In 1978 IBM employee Norman Ken Ouchi was awarded patent 4092732 for a “System for recovering data stored in failed memory unit.” Technology that would later be known as RAID 5 with full stripe writes.
Hands up who’s still doing that or its RAID6 derivative 33 years later?
I have a particular distaste for technologies that need to be manually tuned. Maybe it stems from my having spent my early career in the 1980’s doing things like nightly delete-and-define operations on an IBM mainframe to eliminate file fragmentation, and doing weekly disk formats on Data General RDOS and AOS minicomputers, carefully positioning the bitmap by temporarily creating large empty files at the start of the drive, then placing the bitmap, then more empty space for new files, before restoring from tape to eliminate file fragmentation.
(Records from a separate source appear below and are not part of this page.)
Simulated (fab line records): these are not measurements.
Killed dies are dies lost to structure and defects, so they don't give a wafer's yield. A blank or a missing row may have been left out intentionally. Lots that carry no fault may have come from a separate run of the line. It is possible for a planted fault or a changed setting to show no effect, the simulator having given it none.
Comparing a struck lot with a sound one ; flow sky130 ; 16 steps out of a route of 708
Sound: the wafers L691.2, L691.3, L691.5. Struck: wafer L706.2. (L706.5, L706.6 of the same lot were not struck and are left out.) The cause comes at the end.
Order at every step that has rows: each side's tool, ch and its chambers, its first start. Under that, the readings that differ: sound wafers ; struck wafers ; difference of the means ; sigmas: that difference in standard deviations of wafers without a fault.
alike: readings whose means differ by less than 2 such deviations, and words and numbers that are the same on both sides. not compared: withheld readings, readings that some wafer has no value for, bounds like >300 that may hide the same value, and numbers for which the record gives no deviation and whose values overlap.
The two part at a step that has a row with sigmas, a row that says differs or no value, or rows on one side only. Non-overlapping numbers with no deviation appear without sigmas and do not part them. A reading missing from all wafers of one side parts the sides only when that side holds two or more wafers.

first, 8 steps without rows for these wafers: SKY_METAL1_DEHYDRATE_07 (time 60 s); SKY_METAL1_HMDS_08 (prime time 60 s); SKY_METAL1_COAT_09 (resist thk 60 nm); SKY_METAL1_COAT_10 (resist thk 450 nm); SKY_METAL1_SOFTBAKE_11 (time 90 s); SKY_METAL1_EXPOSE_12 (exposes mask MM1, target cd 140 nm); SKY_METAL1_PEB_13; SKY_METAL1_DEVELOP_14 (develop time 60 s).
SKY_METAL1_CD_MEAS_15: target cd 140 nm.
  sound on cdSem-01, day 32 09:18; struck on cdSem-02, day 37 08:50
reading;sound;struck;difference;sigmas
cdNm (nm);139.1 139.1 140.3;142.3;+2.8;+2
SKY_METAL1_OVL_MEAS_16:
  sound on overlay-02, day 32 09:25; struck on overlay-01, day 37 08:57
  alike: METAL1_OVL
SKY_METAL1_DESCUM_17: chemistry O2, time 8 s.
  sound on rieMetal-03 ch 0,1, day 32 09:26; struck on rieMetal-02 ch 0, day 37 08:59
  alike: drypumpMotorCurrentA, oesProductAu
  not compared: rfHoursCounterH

Anything that feels like it is even vaguely related to those procedures of the past belongs in the past a far as I’m concerned.
I have a couple of times been recently reminded of the continuing issue of sizing RAID arrays to take account of full stripe writes and using offsets to align writes to block boundaries. I’m not an expert on the details of start block alignment, but it’s an issue that affects most systems deployed today. Essentially what you’re trying to achieve is to have the system write each chunk of data (e.g. 64KiB) onto a single drive rather than have to split it across drives.
I started to put together a blog entry on how HBA max I/O size and strip size and file system block size affect each other but I bored myself so much I had to stick a needle in my eye to get myself to snap out of it.
So instead you’ll have to make do with this old blog entry from 2008 on disk alignment.
Full Stripe Writes are mainly relevant to large sequential writes e.g. when your setting up a d2d backup storage, or maybe a rich media archive, but also maybe general document filing and data warehousing. Sequential writes are not always the stuff of everyday OLTP tier1 storage. The notable exception being Netapp’s Data ONTAP which coalesces random writes into sequential writes. SVC 6.1 and Storwize V7000 have also had some recent tweaks to get them to exploit this and thereby improve SATA performance.
In RAID systems like RAID4/5/6 in order to change part of a stripe you need to take the existing data and parity into account (which requires extra I/Os) before writing the new data and parity changes. If you are doing sequential writes, you get the opportunity to bundle up the writes and do a whole RAID stripe at a time, which means you don’t need to muck around reading the existing data parity, you just write the whole new stripe, which uses fewer I/Os and is therefore faster. Cached disk systems will try to do full stripe writes if they can, but in order to take full advantage of a full stripe writes, your I/O size needs to match the RAID stripe size.
So by now you can see what I mean about the needle thing. Is all this low level complexity being exposed to the storage admin really the best we can do???